“Where are you from?” people ask — innocently, not understanding that my answer is likely to exceed the limits of their time and their patience. I can offer two replies. The first is long and complicated, and involves a list of place names (Seattle, Ohio, Pittsburgh, North Dakota) so multivariate that it defies the kind of cohesion that the person asking the question probably wants. The second is shorter but no less complex: I’m an academic, and, as such, I’ve lived in a lot of places but am not quite from any of them.
The condition of the modern academic is, at least for many of us, characterized by transience, flexibility, and a resulting measure of ambivalence. It’s a state that brings to mind Henry James’s definition of cosmopolitanism: “that uncomfortable consequence of seeing many lands and feeling at home in none.”

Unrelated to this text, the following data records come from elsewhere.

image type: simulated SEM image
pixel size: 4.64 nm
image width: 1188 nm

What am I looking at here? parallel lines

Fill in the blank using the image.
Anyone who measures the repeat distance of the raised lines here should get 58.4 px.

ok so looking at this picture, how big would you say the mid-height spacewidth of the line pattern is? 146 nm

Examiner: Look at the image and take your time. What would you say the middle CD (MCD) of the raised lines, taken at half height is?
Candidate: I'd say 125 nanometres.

Take my current cohort of first-year faculty colleagues. Faculty Friend A is a native-born Iowan who attended college in Iowa, moved to Michigan for her first job, switched careers and spent time in California, then entered a Ph.D. program in Arizona before ending up in North Dakota. Faculty Friend B spent his graduate career in Nashville and speaks with a slight, not uncharming Southern drawl — this in spite of the fact that he spent a decade in New York City and is originally from Utah. Faculty Friend C adds the challenges of citizenship to our collective riddles of space, place, and identity, having emigrated first from Iran to Canada for his education and then from Canada to the United States for his first faculty position.
The four of us, were we to put together a collective CV, would very likely have half of the United States covered. Combined with the rest of our colleagues in our university’s first-year faculty-mentoring program, we could add another 15 to 20 nations to our roster.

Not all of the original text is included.